Mostly Void, Partially Stars

“Past performance is not a predictor of future results.”

I am 90 episodes deep into the wonderfully weird podcast that is Welcome to Nightvale, which tells the tale of an American desert town that is home to a Faceless Old Woman who secretly lives in your home, a five-headed dragon, beings we cannot legally acknowledge to be Angels, and black-hooded figures that patrol the forbidden (to both people and dogs) Dog Park.

To call Nightvale weird would be an understatement, but beneath all its creepy and ominous tales, there is a sense of comedy, absurdist at times, but often strangely raw and… real. Since the strange is so normal in Nightvale, the normal as we know it is often made fun of or put in such blatant terms that we realize how weird our ‘normal’ lives actually are—and how scary in its uncertainty.

Which brings me to scariest thing in Nightvale. Not evil Glow Clouds, or soul-sucking Strangers, but “Past performance is not an indicator of future results.” If you Google the phrase, you’ll see it floating around business articles about the risks of investments. It certainly feels like a jab against the repeated use of it and how corporate they made it sound, for something that is pretty much common sense. We like to believe that our previous successes are going to translate into our future endeavors, and while it might help your chances, there are no guarantees. It’s almost become a running joke in the show, the repeated use of this saying, often in out of place ways.

Out of curiosity, I went through the transcripts of all the episodes (there’s 111 as of this writing) and a quick search shows that it’s only said in a handful of episodes. Considering that the show posts episodes only twice a month, for regular listeners it would be months, maybe even a year before the phrase pops up again. But for me, every time Cecil says “Past performance is not a predictor of future results” is like a slap in the face.

For some reason, it sticks out to me.

Often, Cecil says it after a new unexplainable thing is revealed or something horrible and foreboding just happened, in an effort to be optimistic. Just because things ended up badly before, doesn’t mean that the future is certain to turn out poorly. Past performance is not a predictor of future results.

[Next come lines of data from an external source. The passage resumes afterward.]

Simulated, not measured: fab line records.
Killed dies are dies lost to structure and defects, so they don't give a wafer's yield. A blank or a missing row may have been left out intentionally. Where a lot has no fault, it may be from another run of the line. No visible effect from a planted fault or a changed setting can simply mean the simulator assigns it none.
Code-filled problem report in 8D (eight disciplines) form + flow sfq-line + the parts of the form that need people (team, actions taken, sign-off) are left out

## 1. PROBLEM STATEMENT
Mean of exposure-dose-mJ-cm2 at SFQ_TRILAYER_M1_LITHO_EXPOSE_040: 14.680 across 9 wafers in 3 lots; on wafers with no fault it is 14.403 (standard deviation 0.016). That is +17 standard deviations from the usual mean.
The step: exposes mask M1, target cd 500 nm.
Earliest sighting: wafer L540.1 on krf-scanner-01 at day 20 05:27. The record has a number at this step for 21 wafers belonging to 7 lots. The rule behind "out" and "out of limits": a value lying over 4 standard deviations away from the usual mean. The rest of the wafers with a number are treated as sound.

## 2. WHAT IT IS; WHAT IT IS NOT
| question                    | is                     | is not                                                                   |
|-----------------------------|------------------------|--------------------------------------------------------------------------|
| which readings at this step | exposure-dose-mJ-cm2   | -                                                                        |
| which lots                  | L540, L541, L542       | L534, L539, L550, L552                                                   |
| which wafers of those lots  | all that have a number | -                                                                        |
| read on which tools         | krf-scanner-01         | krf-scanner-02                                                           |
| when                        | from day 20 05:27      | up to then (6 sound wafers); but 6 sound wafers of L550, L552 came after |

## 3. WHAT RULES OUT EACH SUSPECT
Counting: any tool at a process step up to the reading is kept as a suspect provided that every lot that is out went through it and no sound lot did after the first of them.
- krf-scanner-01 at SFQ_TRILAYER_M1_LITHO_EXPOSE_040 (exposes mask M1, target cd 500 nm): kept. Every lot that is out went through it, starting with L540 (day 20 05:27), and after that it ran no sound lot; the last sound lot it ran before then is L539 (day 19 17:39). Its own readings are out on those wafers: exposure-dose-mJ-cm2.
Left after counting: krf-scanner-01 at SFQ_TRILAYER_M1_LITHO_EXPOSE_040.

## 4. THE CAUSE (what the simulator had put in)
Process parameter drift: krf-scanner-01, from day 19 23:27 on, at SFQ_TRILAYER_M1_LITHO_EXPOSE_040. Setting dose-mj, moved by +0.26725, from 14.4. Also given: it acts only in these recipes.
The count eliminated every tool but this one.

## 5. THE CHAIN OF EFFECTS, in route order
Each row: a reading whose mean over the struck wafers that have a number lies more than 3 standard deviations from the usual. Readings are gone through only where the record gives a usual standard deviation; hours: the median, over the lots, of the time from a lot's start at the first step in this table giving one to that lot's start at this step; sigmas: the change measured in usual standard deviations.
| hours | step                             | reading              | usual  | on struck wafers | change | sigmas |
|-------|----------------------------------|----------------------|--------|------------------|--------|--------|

However, I internalized the phrase differently. I even misremembered it as “Past performance is not an indicator of future success,” which I think says a lot about me, the emphasis on success. Another way you could interpret the phrase is that, how you performed or succeeded before has no bearing on what is going to happen in the future. Which, of course to me, is terrifying, because it seems like everything I do is ultimately futile and everything is really a haphazard roll of the dice. Any success I do have is a fluke that can be chalked up to mere chance.

There’s a lot to be said about being prepared. You are more likely to succeed, if you make sure you are ready to seize any opportunities that do happen to come your way (more in another post, perhaps?). But the fact remains, that there are so many external factors that are outside of your control. There will be times where you give and give and give, every ounce of effort and prepare for every minute detail—only to fail. Not for a lack of trying, but for a lack of fortune.

Which sucks, of course. But it’s also inevitable.

This has been a very long segue into me talking about how out of control I feel like in my life right now. I’ve been in San Diego living with my brother for two months now, and while I do have an internship that involves getting paid to write, it’s been not very exciting. I’ve essentially been suspended in a state of limbo, being in a place where I know I’m not going to stay in for the long run, excited about the next step but also wondering what it is, because it all depends on a certain chain of events happening just the way I want it to. And, of course, reality is not so accommodating.

So, I am very much going with the flow (which right now, seems to be pointing the rivers back home to Indonesia). Which is fine, honestly. There was the slight fear of oh no I’m back where I started before I went on my gap year, this whole thing has been a waste and I have nothing to show for it, which quickly went away once I took a few moments to get over myself.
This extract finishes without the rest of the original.